Tire guys describe broad groups of tires in terms of aspect ratio, which is the ratio of sidewall height to cross-section width. Conventional haulage tires, where the industry started, are considered 100 Series, with the sidewall height nearly equal to the cross-section width. (Most actually have an aspect ratio of about 96.)
Wide-base tires are the 80 or 85 Series (most with actual aspect ratios of 83). The section-width designation molded into the tire sidewall and used to identify these products is typically a whole number expressed in inches followed by a fraction. One very popular size is the 20.5 R25.
The section width of a similar-sized conventional (or 100 Series) tire is designated by a whole number. The conventional tire that a 20.5 R25 might replace would be a 16.00 R25. Most wide-base (or 80 Series) tires are designed to have the same outside diameter as their conventional counterparts, so they can be retrofit without affecting the vehicle's gearing or ground speed.
As ADTs gained popularity and users demanded better traction and flotation, tire makers developed 65-Series tires, with sidewall heights that are only 65 percent of the tread width. These tires are typically called low profile, and their short sidewall became attractive to wheel-loader designers who wanted additional traction to crowd the pile. That traction reduces wheel spin, filling buckets faster and reducing tire costs. The low sidewall and wider footprint of a 65-Series tire adds stability that helps silence operator objections to radials.
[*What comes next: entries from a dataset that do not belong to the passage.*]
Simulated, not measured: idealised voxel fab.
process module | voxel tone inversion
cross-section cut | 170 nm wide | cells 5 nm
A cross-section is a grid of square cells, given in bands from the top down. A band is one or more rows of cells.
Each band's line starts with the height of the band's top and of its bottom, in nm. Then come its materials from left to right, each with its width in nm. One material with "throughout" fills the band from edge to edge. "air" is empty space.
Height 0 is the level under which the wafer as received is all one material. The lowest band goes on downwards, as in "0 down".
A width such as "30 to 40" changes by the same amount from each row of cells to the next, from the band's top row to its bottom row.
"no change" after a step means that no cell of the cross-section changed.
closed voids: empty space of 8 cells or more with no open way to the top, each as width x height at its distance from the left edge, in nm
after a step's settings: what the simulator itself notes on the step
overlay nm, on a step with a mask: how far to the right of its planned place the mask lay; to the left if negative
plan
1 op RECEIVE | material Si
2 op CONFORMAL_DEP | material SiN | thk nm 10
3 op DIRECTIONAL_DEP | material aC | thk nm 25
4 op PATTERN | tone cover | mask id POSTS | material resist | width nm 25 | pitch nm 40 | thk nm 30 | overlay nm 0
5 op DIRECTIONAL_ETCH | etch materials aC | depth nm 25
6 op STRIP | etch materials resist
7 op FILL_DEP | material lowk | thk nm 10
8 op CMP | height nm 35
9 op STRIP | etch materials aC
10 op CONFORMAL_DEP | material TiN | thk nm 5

With less sidewall to flex, low-profile radials ride more like bias-ply tires than conventional radials.
"There's still a perception problem out there with operators who have never used radials before because radial tires feel different. And the larger the loader you get, the more you're going to feel that difference," says Chris Rogers, general manager of marketing at Bridgestone/Firestone Off-Road Tire Co. "It takes a while for an operator to get used to that feel, but once he does, the machine will be much more efficient. "Low-profile tires reduce that initial uneasiness."
In the three most popular tire sizes, about 7 percent of OEM installations are low profile and 2 to 3 percent of tire replacements are going with low-profile tires. BFOR numbers suggest that for the one most popular tire size (the 20.5 R25), about 10 percent of OEM applications are low profile and 3 to 4 percent of replacement tires are low profile.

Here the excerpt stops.